How to Cure Olives: Our new house in Galveston has a small, and very old, olive tree near the back porch. I haven’t figured out the cultivar–my iPhone plant app says they are “African olives.”
When I noticed that these olives were starting to get ripe, I decided to pick them–and come up with a plan for how to use them. I went with a simple brine fermentation. So, now in the months that it takes to cure these olives, I will share my trials and errors and few thoughts about the ancient foodstuff.
Back in the 1980s, I rented a house in Lafayette, California on the other side of the Caldecott Tunnel from Oakland and Berkeley. The house had three olive trees and they produced lots of olives. Curiosity drove me to try a black olive right off the tree. The glucosides in uncured olives make them taste like soap–strong nasty soap. I didn’t just spit it out–I had to go brush my teeth.

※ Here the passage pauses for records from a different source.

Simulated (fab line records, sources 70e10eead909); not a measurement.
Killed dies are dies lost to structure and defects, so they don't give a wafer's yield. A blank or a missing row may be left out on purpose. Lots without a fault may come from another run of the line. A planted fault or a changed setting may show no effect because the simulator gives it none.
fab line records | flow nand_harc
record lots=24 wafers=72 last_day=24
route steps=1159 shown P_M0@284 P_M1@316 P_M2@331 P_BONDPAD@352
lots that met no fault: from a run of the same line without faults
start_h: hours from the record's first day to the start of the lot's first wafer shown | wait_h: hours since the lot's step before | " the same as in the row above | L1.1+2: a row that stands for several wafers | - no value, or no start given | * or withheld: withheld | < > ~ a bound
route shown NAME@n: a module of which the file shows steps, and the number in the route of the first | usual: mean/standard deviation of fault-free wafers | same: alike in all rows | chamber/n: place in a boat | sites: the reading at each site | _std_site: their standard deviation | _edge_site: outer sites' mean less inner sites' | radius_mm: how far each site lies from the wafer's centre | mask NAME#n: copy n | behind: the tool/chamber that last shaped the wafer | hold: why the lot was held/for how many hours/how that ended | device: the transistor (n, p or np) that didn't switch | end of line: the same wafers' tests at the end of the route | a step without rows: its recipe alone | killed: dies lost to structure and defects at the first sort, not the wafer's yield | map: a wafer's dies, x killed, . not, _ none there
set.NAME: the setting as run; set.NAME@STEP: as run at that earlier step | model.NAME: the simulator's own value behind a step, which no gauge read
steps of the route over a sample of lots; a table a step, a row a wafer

The internet was not a research option at the time, and the information I could find at the library informed me that industrial olive producers in California pick green olives, turn them black with chemicals, cure them with lye, pit them and can them in a mild brine. This didn’t encourage me to try curing the olives in my backyard. The black olives we Americans eat from cans are a sorry version of the ancient foodstuff.
Olive trees were cultivated in Crete over 5000 years ago. You have to wonder who started eating these bitter little fruits? Perhaps an olive tree growing near salt water somewhere dropped a few fruits in a tidal brine pool? According to Greek mythology, Athena gave the olive tree to the people of Athens. I learned more about European and Middle Eastern olives in the blossoming Berkeley food scene of the 1980s. I learned that there are dozens of different olive varieties and lots of ways to cure olives.
Today, olives are such a big part of the American food scene that you can find kalamata olives and Greek olives in supermarkets all over the country. Even my local Galveston Kroger has an large olive bar display. I have studied the different curing techniques with great interest. Here’s the results of my taste test with examples from the Central Market Olive Bar.
Dry-Cured Olives: Dry salt cures are among the oldest ways to make olives palatable.
Lye-cured olives: Curing olives briefly in lye before brining speeds up the process and makes tender olives.
Green Cerignola Italy (Puglia) Huge, glossy skin, chewy and mild. La Bella di Cerignola olives are cured in lye for 10 hours, then brined in a 9% saline solution and sometimes treated with food colors
Brined olives: The little olives from my Galveston tree resemble the tiny Arbequina olives of Spain. And since I love the flavor of these Spanish mini-olives, I followed the same brining technique used to cure them.
Avenue O Olives: United States (Galveston, Texas): Tiny to medium-sized, green black and somewhere in between, these olives all came from the same tree. Cured in 3.5% brine for 11 days and 9% brine for 7 days (so far).
Marinades and Mixes: Mixing olives with other ingredients in a marinade is a favorite way of serving olives in Europe and the Middle East.
Basque Olive Mix France/Spain (Basque region) Three different olives harvested on both sides of the border in a marinade with sweet peppers, Espelette peppers and herbs make a brightly flavored blend.